Franklin D. Roosevelt: My friends, I want to talk for a minutes with the people of the United States about banking….

FDR gave his first fireside chat eight days after he was inaugurated.

Sean Wilentz: He was able, in his fireside chats in particular, to give Americans a sense not only that the only thing they had to fear was fear itself, but that there was somebody in the White House who understood what they were up against and he was going to do something about it.

Princeton historian Sean Wilentz will be our guide through this short primer on trust and confidence in this country.

Wilentz: By the time we got out of World War II and when an entire generation or American men and women came back wanting what was called normalcy — things had been so abnormal for so long — so under those conditions and amid the economic boom of the 1950s and early 1960s, faith in the financial order, trust in the corporate structure was reinforced.
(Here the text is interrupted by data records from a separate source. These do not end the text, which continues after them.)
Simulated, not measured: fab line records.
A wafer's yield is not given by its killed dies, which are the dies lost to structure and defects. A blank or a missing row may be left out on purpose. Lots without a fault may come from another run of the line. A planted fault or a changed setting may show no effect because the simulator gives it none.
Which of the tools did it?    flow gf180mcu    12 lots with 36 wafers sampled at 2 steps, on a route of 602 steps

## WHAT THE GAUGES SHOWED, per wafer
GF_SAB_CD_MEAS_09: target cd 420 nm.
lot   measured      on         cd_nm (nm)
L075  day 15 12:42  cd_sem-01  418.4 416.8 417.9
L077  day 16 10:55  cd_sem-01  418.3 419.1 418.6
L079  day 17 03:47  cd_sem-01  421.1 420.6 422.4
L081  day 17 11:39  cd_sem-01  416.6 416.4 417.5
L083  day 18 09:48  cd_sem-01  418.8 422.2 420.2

Still, for all that trust, people were plenty nervous. A Gallup poll in August of 1946 showed 60 percent of the country was expecting another Great Depression within the next 10 years. What they got instead was 20 years of unprecedented economic prosperity and then a decade of political turmoil.

Wilentz: Vietnam and Watergate combined managed to blow the center out of the American political system in both political parties and that level of mistrust generalizes out so that basically anybody in public life is not to be trusted.

With that as backdrop then, let’s skip right over Richard Nixon saying he’s not a crook and Jimmy Carter promising he’ll never lie to us and interest rates shooting up to the high teens by the middle of 1981 and cut right to the spring of last year and Ben Bernanke, the chairman of the Fed, trying to predict the future.

Ben Bernanke: The impact on the broader economy and financial markets of the problems in the subprime market seems likely to be contained.

“Contained,” he said. Sure, it was tricky for the Fed chairman to know exactly how the subprime crisis would play out, but we all trusted him. Investors sure did. The Dow hit its record six months after he gave that testimony.

Wilentz: For complicated, extremely complicated global, economic and political worlds such as what we live in today, I mean, unless you can be sure that the person you’re talking to is going to deliver on what he or she says he’s going to, you’re not going to be able to do anything.

And then there’s this, drawn from the headlines a week ago, a press conference by Treasury Secretary Henry Paulson:

Henry Paulson: This action plan provides a coherent framework that will direct our individual and collective policy steps to provide liquidity to markets, strengthen financial institutions, protect savers and enforce investor protections.

So how do you trust somebody when you have a hard time figuring out what they’re saying?

Wilentz: Well, that’s a big problem, and yes, I think one of the problems that we have today is that — well, it’s two-fold — one is that I don’t think that the policy makers entirely understand what’s going on, but they certainly do a less than admirable job of explaining what they do understand. So people are petrified at the moment.

I asked Wilentz whether it’s possible to get trust and confidence that’s gone back and he said sure, all it would take is someone who could do what FDR did.